Created 07-05-2016 03:34 PM
I am trying to join two wide tables and save the result to a new table. They happen to be CSV on disk...
Now because the tables are very wide I don't really want to manually create all the columns myself - but never fear - they are just the union of the old columns. So I expect to be able to do a Create Table As Select command like this
CREATE TABLE new_table AS select * from source
but it is more like this
CREATE TABLE combined_table AS SELECT * FROM `default.left_table` A1, `default.right_table` B1 where A1.the_key = B1.the_key
or
CREATE TABLE combined_table AS SELECT * FROM (SELECT * `default.left_table` A1, `default.right_table` B1 where A1.the_key = B1.the_key);
Neither work for me. Is this supposed to work in Hive? If I am saving the results of my query to a new table do I always have to know the columns in that result set and create the table with those columns first?
(I am using HDP 2.4.2, so a fairly recent Hive)
Thanks
Created 07-05-2016 04:14 PM
I was about to say its not possible. I assume both tables have a column with the same name which is one of the reasons database schemas often prefix column names with a letter from the table. Like TPCH: lineitem.l_key and orders.o_key.
In this case you would have to suck it up and name all columns in the join using the AS statement.
However it looks like Hive has some cool/dirty tricks up its sleeve. Regular Expressions to specify column names.
Here is my setup:
hive> describe tb1; id int name string hive> describe tb2; id int age int
You then have to disable the use of quotes in identifiers because that interferes with the regex.
hive> set hive.support.quoted.identifiers=none;
And now you can use Java Regex to select all columns from the right table that is NOT the key. So essentially you get all columns but the duplicate. If you have non-join key columns that are duplicate you can exclude them and rename them with the AS statement after:
hive> create table tb3 as select tb1.*, tb2.`(id)?+.+` from tb1, tb2 where tb1.id = tb2.id;
You can see that I select all columns from the left table and then use the `` quotes to specify a regular expression for the columns from the right side I want. The regex is a mean trick essentially asking for any string unless it starts with id ( it says id once or not at all and something following. This means if it matches the full string it will not be matched because the remainder of the regex needs to match something. You could also do (id|id2)?+.+ or (id*)?+.+.
This gives me a result table with all columns from the left table and all columns but the key column from the right table.

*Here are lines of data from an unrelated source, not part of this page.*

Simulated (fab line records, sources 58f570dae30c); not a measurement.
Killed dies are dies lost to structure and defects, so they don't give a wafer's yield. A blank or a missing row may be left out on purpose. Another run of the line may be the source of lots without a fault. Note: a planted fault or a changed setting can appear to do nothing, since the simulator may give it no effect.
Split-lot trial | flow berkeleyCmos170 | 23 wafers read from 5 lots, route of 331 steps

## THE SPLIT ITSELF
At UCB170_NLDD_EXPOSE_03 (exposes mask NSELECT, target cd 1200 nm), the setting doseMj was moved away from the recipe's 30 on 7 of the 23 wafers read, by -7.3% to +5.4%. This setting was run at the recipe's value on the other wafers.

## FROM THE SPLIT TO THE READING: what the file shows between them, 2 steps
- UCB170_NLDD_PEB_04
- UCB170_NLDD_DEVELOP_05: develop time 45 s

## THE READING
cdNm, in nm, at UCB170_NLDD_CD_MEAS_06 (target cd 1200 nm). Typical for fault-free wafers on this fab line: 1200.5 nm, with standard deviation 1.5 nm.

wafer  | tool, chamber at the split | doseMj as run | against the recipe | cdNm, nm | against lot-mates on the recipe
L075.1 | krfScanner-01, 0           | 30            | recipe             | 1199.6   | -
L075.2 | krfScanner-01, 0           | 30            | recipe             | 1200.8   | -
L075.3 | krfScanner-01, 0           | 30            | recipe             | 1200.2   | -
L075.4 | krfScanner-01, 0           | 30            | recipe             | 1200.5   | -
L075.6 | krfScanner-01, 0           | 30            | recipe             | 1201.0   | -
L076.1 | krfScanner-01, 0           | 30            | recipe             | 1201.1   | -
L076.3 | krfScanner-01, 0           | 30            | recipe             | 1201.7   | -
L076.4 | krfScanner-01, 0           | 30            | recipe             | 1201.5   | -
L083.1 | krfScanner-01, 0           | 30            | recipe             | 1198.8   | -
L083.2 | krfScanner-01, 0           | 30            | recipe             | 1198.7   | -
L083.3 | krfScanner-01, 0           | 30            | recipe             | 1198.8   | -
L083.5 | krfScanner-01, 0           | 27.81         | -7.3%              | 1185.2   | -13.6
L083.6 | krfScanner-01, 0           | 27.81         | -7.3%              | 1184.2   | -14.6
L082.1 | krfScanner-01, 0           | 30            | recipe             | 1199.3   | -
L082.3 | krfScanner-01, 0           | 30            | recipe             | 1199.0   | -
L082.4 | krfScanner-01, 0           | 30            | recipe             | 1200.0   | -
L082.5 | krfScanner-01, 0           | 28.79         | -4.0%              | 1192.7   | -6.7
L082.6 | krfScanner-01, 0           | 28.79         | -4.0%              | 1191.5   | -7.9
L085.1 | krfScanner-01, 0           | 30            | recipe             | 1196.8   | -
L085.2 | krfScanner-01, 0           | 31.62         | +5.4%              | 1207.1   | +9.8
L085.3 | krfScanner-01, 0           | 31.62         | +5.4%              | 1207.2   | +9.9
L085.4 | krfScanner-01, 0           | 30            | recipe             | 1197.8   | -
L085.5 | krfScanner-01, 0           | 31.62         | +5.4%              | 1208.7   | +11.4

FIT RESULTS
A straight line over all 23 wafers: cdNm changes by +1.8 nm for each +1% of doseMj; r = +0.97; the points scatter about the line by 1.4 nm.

hive> describe tb3; id int name string age int
Neat. You never stop learning something new. Hive is really cool.
Edit: Actually made a little article out of the question because these regex would have made my life much easier multiple times before. So giving a bit more attention to it seems to make sense:
Created 07-05-2016 04:14 PM
I was about to say its not possible. I assume both tables have a column with the same name which is one of the reasons database schemas often prefix column names with a letter from the table. Like TPCH: lineitem.l_key and orders.o_key.
In this case you would have to suck it up and name all columns in the join using the AS statement.
However it looks like Hive has some cool/dirty tricks up its sleeve. Regular Expressions to specify column names.
Here is my setup:
hive> describe tb1; id int name string hive> describe tb2; id int age int
You then have to disable the use of quotes in identifiers because that interferes with the regex.
hive> set hive.support.quoted.identifiers=none;
And now you can use Java Regex to select all columns from the right table that is NOT the key. So essentially you get all columns but the duplicate. If you have non-join key columns that are duplicate you can exclude them and rename them with the AS statement after:
hive> create table tb3 as select tb1.*, tb2.`(id)?+.+` from tb1, tb2 where tb1.id = tb2.id;
You can see that I select all columns from the left table and then use the `` quotes to specify a regular expression for the columns from the right side I want. The regex is a mean trick essentially asking for any string unless it starts with id ( it says id once or not at all and something following. This means if it matches the full string it will not be matched because the remainder of the regex needs to match something. You could also do (id|id2)?+.+ or (id*)?+.+.
This gives me a result table with all columns from the left table and all columns but the key column from the right table.
hive> describe tb3; id int name string age int
Neat. You never stop learning something new. Hive is really cool.
Edit: Actually made a little article out of the question because these regex would have made my life much easier multiple times before. So giving a bit more attention to it seems to make sense:
Created 07-06-2016 11:54 AM
Wow, excellent. Thanks. I did not realise the problem was my key had the same name in both tables. Using java regexes as you described solved my problem. Thanks!
Created 07-06-2016 10:01 AM
Hi Alex McLintock, It raise semantic exception which means failed during parsing your query. You cant use CTAS if you have duplicate columns in table. Another options suggested by Benjamin Leonhardi is good if you know your duplicate columns candidate list.
Created 07-06-2016 11:55 AM
Thanks, yes there was a duplicate column (the key in both tables) and I did not realise that was preventing me from using CTAS.